I need to track the history of our "Customer" attributes, specifically their subscription tier and home address. I’m planning to use SCD Type 2 with Start_Date, End_Date, and a Current_Flag. However, our updates are coming in via a high-frequency stream. Is it better to handle this via standard SQL MERGE statements in Snowflake, or should I be looking at "Streams and Tasks" to automate the versioning of these records?
3 answers
For high-frequency updates in Snowflake, using "Streams and Tasks" combined with the MERGE command is the most robust approach. A Snowflake "Stream" will track the DML changes (inserts/updates) on your landing table. You can then schedule a "Task" to run every few minutes that executes a MERGE statement. The logic should first "expire" the old record by setting the End_Date to current_timestamp and Current_Flag to 'N', and then "insert" the new record with the updated attributes and a null End_Date. This pattern is highly efficient because Snowflake only processes the "change data" rather than scanning the entire table, which saves on credit consumption and keeps your dimension tables up to date in near real-time.

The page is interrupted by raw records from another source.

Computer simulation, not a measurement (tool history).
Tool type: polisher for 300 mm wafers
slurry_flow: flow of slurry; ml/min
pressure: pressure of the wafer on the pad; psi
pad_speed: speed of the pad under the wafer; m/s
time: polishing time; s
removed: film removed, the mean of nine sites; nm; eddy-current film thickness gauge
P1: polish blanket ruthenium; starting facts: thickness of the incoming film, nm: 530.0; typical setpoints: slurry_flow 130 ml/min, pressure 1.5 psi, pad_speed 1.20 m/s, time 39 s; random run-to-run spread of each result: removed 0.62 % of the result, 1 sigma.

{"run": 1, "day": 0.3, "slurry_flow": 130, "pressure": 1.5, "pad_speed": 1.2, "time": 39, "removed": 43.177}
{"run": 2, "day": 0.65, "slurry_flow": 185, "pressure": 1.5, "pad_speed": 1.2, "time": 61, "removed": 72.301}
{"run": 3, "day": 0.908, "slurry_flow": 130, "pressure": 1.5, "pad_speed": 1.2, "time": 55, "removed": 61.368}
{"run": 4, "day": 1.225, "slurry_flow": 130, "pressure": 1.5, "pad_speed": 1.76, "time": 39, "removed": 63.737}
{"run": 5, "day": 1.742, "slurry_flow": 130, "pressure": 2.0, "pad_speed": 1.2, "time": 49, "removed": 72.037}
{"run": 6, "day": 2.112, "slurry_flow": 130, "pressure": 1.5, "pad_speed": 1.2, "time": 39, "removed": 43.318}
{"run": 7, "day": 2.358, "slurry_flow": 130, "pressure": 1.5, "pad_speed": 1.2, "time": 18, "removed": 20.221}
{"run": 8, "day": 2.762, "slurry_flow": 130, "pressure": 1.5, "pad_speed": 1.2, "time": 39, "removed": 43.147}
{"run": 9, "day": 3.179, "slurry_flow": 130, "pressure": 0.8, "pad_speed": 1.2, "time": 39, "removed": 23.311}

Have you considered the storage overhead of SCD Type 2 if your customer attributes change very frequently, like every few days?
We use the "dbt-snapshot" feature for all our SCD Type 2 logic. It handles the dates and flags automatically so we don't have to write complex MERGE scripts.
dbt-snapshots are a game changer! It makes the whole process declarative. We migrated all our manual SQL scripts to dbt last year and haven't looked back.
Steven, that is a concern. We have about 1 million customers, and if 10% change their status weekly, the table will grow quite fast. However, business requirements dictate that we must be able to report on "What the customer's status was at the time of the sale," so we can't just use Type 1. Is there a middle ground? Maybe I should only track "Critical" attributes in Type 2 and move the "Volatile" ones into a separate "Satellite" table to keep the main dimension table lean? I'm trying to optimize for query speed while still meeting the auditor's historical requirements.